Musical instruments cost a lot of money. Even if you are buying for a complete beginner, you can expect the instrument to come with a fairly hefty price-tag. Therefore, more and more people are looking into second-hand instruments to help them get a leg up in the musical world. Here is everything you need to know before you decide to commit to buying a second-hand instrument.
Second-hand Does Not Mean Bad
You might think that going second-hand instead of brand-new means that you are always going to get something cruddy which sounds bad but nothing is further from the truth. A Stradivarius is technically a second-hand instrument and no strings player worth their salt would pass one up if they had the opportunity. Some of the world’s greatest rock stars have also played second-hand guitars for years without batting an eyelid.
Everything comes down to the quality of the instrument. Second-hand ones can be just as amazing as and sometimes even better than new.

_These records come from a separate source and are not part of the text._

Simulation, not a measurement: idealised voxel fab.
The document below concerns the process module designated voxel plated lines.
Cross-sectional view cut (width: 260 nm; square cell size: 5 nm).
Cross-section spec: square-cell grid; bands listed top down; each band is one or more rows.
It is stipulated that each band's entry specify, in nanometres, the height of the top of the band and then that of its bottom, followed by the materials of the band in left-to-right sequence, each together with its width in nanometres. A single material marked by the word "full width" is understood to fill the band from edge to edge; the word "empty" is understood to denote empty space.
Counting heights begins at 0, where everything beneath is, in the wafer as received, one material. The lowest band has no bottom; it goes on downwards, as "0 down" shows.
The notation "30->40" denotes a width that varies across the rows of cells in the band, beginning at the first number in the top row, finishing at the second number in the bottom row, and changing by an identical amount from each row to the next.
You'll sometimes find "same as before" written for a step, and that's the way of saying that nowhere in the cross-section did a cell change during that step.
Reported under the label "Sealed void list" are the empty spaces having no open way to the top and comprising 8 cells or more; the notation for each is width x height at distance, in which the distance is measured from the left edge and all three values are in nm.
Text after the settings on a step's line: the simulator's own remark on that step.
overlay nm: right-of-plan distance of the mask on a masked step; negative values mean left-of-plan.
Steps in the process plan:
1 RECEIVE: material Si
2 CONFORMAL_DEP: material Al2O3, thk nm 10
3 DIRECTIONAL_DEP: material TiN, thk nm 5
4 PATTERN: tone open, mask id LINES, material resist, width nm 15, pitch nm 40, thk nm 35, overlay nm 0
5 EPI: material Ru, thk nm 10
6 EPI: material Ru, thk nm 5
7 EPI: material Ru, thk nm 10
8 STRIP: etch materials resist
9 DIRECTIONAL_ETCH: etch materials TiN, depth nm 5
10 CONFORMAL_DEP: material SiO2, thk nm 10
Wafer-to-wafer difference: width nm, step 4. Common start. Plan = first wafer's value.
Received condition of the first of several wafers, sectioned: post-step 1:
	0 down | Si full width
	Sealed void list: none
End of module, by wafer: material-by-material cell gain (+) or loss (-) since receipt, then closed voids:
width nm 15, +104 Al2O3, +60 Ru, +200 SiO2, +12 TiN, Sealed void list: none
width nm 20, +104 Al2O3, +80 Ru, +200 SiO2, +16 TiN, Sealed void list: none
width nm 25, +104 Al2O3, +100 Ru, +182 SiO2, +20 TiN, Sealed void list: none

Be Wary of Private Sellers
This does not necessarily mean don’t use private sellers at all. If you know what you are looking for, you might be able to find a great instrument for a fraction of what you think it would be worth. However, the rise in popularity of auction sites like eBay means you might not always be getting what you think you are.
Musical specialists Dawkes has a wide variety of different musical instruments for sale, some of which are indeed second-hand. When buying from a company like Dawkes, you know that you will be getting a serviced instrument that will look and sound exactly as you expect it to.
Does the Instrument Look Good?
Are there any noticeable bumps or dents in the instrument’s surface? Are any of the keys or pegs damaged? Will any of the components need replacing soon? Small things like this can all add to the sound and playability of the instrument.
You want an instrument which looks good while you are playing it. If you think it is going to need some costly maintenance to bring it up to standard, it may be worth investigating other options.
Does It Sound Nice?
You wouldn’t buy a car without taking it for a road-test so why should you buy an instrument without playing it? If the seller does not live close to you then this may not be an option. However, if you do have the opportunity then make sure to grab it.
If it is a woodwind instrument, remember to take your own mouthpiece or reed for your test-play. You should be able to tell if the sound is smooth and agreeable, and if it isn’t then that is plenty of reason for you to walk away from the deal.
No matter how you choose to buy, a second-hand instrument is a great option. With a little luck, you will hopefully land yourself a dream instrument to help you on your musical journey.